Download – Love And Brotherhood

Happiness and misery are due to our own actions

Of the three instruments used for thinking, speaking, and action, the third instrument is the body with its hands ready to execute the thought that is expressed in words. The deed, the work, the labour in which the hand is engaged are the source of all the happiness or misery in which a person is involved. One asserts that one is happy, or that one is anxious and afraid or that one is in trouble. And one attributes the cause of these conditions to some person other than oneself. This belief rests on a wrong basis; happiness and misery are due to one’s own actions.

Whether one accepts or rejects this truth, one has to go through all the consequences of one’s action. This is the law of nature. One may not believe in summer or winter, in fire or rain, but one cannot escape from heat and cold.

They affect the person anyway. Therefore, the best course is to direct our activities along proper lines.

Hands are not the only limbs or agents that are involved in human activity (karma). Whatever is done, whatever is seen, whatever is heard, one should be vigilant about its purity. Thought, word, and deed must be free from pride, greed, and hatred. The words that one utters must be free from these faults; things that one yearns to hear must be free from these superficially attractive qualities; the pleasures that one seeks must not be polluted by evil.
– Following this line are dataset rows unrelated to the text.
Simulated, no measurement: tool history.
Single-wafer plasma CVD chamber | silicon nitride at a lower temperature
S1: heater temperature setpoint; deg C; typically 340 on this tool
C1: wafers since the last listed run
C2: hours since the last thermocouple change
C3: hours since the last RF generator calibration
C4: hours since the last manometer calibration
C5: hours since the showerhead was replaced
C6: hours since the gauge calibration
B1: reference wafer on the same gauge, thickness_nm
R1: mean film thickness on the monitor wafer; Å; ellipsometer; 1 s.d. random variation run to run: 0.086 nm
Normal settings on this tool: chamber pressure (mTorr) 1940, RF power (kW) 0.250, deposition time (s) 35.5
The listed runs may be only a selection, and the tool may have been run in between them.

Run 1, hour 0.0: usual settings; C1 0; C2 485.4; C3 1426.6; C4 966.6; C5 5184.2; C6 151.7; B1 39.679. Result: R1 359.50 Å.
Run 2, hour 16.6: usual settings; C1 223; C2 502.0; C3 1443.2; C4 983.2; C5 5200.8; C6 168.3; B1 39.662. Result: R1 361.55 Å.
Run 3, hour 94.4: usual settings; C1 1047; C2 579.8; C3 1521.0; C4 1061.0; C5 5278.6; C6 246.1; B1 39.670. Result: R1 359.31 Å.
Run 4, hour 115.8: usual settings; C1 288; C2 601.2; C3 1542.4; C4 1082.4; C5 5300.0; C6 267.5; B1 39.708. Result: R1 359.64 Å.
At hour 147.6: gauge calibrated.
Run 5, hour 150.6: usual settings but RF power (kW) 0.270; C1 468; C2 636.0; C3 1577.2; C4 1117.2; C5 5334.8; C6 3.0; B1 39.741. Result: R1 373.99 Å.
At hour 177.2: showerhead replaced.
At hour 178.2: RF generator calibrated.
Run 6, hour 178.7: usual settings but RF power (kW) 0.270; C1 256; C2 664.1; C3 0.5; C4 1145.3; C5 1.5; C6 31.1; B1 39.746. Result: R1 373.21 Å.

Students must assimilate the lessons

Students must first assimilate these mental lessons and demonstrate their effect in their speech. The lessons that are taught by words must be translated by them into action.

Today, however, education does not transform the mind. It stops the listening process, through the ear. What enters the ear might not be clear to the mind; it might reach the mind only in a hazy form. So education has to be so imparted that it is received clearly by the mind. To achieve this aim, it has to be transmitted through heads, tongues, and hands that are pure, with no blemish that warps. Only then can the learning be clear and the wisdom bright.

The role of the teacher

Students study only for a few years, but teachers, in order to justify being in the profession, have to be engaged in studies always without stopping. So teachers are to be reckoned as the only genuine students. To the question who is a real student the answer is, “The teacher”. The motto, “I shall be the ideal student, for my pupils to emulate,” must inspire the teacher. Such a teacher has surely recognised their duty. The teacher must come down to the level of the student; if the teacher doesn’t and still continues to teach, the fate of the student is best left to the imagination.

This process is called “descent”. It does not mean stepping down from the top to the ground. It means only accepting the level of the person who is to be benefited. The baby on the floor cannot jump to the arms of the mother when she calls upon it to come up. “I am a great person; I can’t stoop” – if the mother feels like that, she cannot possess the child. Stooping does not make a person small. Similarly, it is not demeaning for the teacher to come down to the level of the pupils in order to teach them. It is simply a laudable sign of love.

Many teachers, at the present time, have fallen into the habit of asserting. “Well! I have got ready one lesson on one topic for today. My duty is to speak on that. I will do just that and go.” Have the pupils grasped the lesson aright Which subject has to be taught in which way, through which method These problems do not seem to bother them. Moreover they should conduct themselves just in the same manner as they advise and expect the students to behave. When they are taught the lessons through love, their reverence for the teacher will also be deepened. Each teacher should strive to encourage the all-round development of the student. Each teacher must expand their own heart through love and not waste years in furthering their own interest.

The teacher should not cultivate divisive traits. The saints and sages (rishis) of ancient times treated their own sons and their students with equal affection. Today, we have lost faith that our teachers are of this nature.

When the principal’s son is answering question papers for an examination in one hall, the principal will not be posted as invigilator there, lest he should dictate the correct answers and help his son to get good marks! But, in the hermitages of old, there would be no suspicion that the guru would show such preference or partiality. Today, corruption has crept into thought, word, and deed at all levels. Hence these precautions. Teachers have to adopt the spiritual discipline (sadhana) of purifying their emotions in order to earn the status and authority of gurus.

The true guru must lead the pupil into a worthy and happy life. And the true pupil must respond with eagerness and adoration.

Teachers are responsible for the nature and quality of the activities and character of students. For they impress the youth by their scholarship and leadership. So, they must keep clear of selfish aggrandisement and political manoeuvering and have only spiritual enlightenment as their ideal in life. The members of the teaching staff must move among themselves as brothers. Students become aware of differences and rivalries between their teachers. Of course, differences are inevitable and may even be useful. But differences shouldn’t pollute mutual relations, hinder the progress of the institution, and affect adversely the processes of teaching and learning. In these fields, teachers must consult each other and cooperate with others.

Students must practise cooperation

Among students also, we don’t find this spirit of singleness of purpose and fraternal cooperation. Good nature (sadbhava) and good company (sathsanga) have become rare; mutual love and yearning for good company have weakened. “As the ruler (raja), so the ruled (praja),” says the proverb. “As the teacher, so the pupil” seems to be equally true. Teachers, therefore, have to be interested in high thinking and a life steeped in renunciation.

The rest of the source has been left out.